Warning: Illegal string offset 'singular_post_taxonomy' in /homepages/33/d277883068/htdocs/webs/consider-ed/wp-content/themes/canvas/functions/admin-functions.php on line 2812

Warning: Illegal string offset 'singular_portfolio_taxonomy' in /homepages/33/d277883068/htdocs/webs/consider-ed/wp-content/themes/canvas/includes/theme-functions.php on line 819

Schools in an age of austerity

Print Friendly, PDF & Email

How might the likely post-general election funding squeeze effect schools? Sam Freedman, Director of Research, Evaluation and Impact for Teach First and former Policy Advisor to Michael Gove, explores the consequences, concluding it could force schools to make some significant decisions regarding their futures.

smashed piggy bank

Over the course of the last Labour Government schools saw huge increases in funding. Income doubled in real terms over their thirteen years in power. Most of this extra cash went on additional staff – between 2000 and 2013 the school workforce increased by 62% from 567,000 to 922,000 (nearly all of the extra were teaching assistants and other support staff rather than teachers). In addition Labour spent a fortune on school buildings, particularly in their third term when Building Schools for the Future was ramped up.

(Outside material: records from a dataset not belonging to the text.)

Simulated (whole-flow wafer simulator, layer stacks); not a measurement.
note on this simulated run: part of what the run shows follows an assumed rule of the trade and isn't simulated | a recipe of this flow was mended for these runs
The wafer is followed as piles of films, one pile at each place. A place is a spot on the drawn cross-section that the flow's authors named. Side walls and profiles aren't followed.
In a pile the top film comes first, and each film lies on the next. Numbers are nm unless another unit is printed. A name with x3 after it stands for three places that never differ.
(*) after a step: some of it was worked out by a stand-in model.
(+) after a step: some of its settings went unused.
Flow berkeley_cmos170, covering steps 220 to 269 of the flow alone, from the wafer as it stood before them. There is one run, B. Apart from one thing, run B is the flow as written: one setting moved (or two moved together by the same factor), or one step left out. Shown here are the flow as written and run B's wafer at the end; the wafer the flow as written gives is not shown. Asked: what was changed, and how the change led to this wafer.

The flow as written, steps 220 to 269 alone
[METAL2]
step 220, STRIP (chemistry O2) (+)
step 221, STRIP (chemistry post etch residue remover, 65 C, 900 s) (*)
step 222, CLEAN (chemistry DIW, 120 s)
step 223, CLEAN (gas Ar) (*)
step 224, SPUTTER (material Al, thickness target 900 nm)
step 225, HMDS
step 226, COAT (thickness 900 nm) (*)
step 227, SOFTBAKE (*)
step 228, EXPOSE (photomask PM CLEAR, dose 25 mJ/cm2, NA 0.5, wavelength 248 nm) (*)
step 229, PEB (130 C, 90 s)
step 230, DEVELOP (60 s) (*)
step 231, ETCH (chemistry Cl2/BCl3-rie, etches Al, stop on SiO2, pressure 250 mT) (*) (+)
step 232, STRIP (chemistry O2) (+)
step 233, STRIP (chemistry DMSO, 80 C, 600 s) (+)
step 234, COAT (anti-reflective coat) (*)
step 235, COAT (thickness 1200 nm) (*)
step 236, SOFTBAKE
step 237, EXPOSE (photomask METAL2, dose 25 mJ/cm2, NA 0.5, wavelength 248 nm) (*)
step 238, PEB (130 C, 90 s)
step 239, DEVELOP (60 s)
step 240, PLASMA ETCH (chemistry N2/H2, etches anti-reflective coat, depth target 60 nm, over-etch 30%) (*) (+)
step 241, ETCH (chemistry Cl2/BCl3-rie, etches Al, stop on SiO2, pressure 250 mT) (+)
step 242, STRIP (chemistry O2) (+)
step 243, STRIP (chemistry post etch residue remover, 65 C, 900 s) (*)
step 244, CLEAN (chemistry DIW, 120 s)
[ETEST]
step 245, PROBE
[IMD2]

This meant that when the fiscal breaks came on in 2010 schools were in a relatively strong position. No organisation can see its budget increase by 5% a year in real terms for over a decade and not have any fat to trim. In addition schools received a relatively good revenue settlement in the 2010 spending review with 5-16 institutions protected in real terms. That’s not to say there’s been no pain – the real terms protection didn’t cover the 200,000 extra pupils that have entered the system over the last five years and 16-19 budgets have been cut significantly – but schools have, on the whole, been able to manage. The Government’s decision to hold pay rises for public sector workers well below inflation over the course of the Parliament has also helped balance budgets.

The next Parliament will be much more challenging. All the main parties have now set out their spending plans and all are promising greater cuts than we’ve seen in this Parliament. The Conservatives have said they will protect 5-16 funding in “cash terms” per pupil – i.e. the amount of cash received for each pupil will stay the same over the Parliament and will not increase in-line with inflation. Labour and the Liberal Democrats have said they will protect the current education budget in “real terms” – so in line with inflation – but not taking into account increases in pupil numbers (there will be 566,000 more pupils in the system by 2020).

For 5-16 institutions these plans end up pretty much in the same place – a 7 to 8% reduction in per pupil funding. If inflation is lower than the Bank of England predict then the Conservative plans will be better for 5-16 institutions; if it’s higher then Labour/Liberal Democrat plans will be. At the same time, in 2016/17, schools will be hit with a £1bn bill for additional pension and national insurance contributions – an additional effective cut of 2.5%.

As Labour and the Liberal Democrats have promised to protect the whole education budget those with a nursery or a sixth form will probably be better off under their plans (the Conservatives haven’t said what they’ll do outside of the 5-16 budget). Otherwise there won’t be much difference.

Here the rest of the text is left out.